There is reason to commend the home ministry’s endeavour to extend the coverage of the Central Industrial Security Force (CISF) to all civil airports in the country.

Having handled the security duties at some important airports for quite a few years the CISF has acquired much experience, and hopefully a degree of expertise too, in the specialised task.

With the regional connectivity scheme gaining ground, it was a risk to have different agencies manage the security at various airports ~ the need for uniformity cannot be over-emphasised since terrorists and other trouble-makers could easily strike at airports where less-expert agencies are in charge.

The proposal is for a unified, focused, command structure: and hopefully the force will earmark a select group of personnel specially trained in airport-related duties, and set about upgrading the personnel though specialised training and re-training.

The CISF now operates on several fronts, and while an interchange of personnel does make for administrative convenience, airport duties are vastly different from protecting public sector industrial units, or for that matter the operations on the Delhi Metro.

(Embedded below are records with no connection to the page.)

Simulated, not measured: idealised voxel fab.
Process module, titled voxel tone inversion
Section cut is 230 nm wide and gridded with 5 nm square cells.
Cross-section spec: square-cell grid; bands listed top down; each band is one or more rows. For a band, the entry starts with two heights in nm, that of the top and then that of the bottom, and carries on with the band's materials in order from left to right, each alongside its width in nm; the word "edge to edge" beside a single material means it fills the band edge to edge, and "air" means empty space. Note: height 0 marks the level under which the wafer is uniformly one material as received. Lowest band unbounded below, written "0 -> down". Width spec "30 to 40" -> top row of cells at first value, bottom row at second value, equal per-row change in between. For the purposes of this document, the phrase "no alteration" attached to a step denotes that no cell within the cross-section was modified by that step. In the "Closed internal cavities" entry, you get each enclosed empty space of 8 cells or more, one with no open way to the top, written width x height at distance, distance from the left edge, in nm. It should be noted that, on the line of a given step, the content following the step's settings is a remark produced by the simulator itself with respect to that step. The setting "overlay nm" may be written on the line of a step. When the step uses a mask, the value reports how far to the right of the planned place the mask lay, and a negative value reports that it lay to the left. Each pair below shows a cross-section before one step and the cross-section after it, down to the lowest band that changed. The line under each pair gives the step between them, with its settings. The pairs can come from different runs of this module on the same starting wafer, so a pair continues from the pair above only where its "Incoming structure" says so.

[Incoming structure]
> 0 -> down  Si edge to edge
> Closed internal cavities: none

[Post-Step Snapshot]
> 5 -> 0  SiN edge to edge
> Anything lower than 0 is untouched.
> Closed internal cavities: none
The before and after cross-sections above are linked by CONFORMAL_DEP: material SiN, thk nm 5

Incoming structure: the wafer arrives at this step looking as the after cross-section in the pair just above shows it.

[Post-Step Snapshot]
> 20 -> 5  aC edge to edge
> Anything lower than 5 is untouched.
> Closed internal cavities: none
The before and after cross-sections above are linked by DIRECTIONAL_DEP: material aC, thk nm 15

At the same time officers dedicated to airport duties must be assured of equal promotion opportunities. There will have to be an aviation-oriented operational philosophy developed, the personnel should not consider themselves mere “cops on airport duty”.

Close cooperation with the airport management, maybe the airlines too, could promote the desired attitude ~ else some cops might resent being denied more advantageous postings.

The ministry plans for the CISF to take over all airports in two years, presently 39 airports have other Central forces, or the local police, doing what should be a specialised job ~ one example being the staff at the immigration counters serving as the first face of Indian authority that foreign tourists run into; a favourable impression is desirable.

While considerable attention is paid to policing the terminal buildings and passengers, there is much potential for mischief on the air side too. Cargo complexes, and the baggage-handling staff can easily be compromised or penetrated, aircraft at parking bays are sitting ducks and at some of the less-busy airports, even the perimeter fencing has gaps ~ as some wildlife has proved.

If the home ministry’s proposal is approved by the Cabinet Committee on Security, the CISF will assume huge responsibilities. Action needs to be initiated immediately, adequate funding made available so that training projects are launched without delay.

The CISF officials at the airport will also have to learn to interact with other agencies and the airlines, there should be no scope for petty turf wars. The CISF will also have to make a determined effort to bring the local police, its traffic and intelligence wings on the same net.

Though a specialised task, airport protection cannot be attained in isolation: neither security nor mischief can be as compartmentalised as a bureaucrat’s files.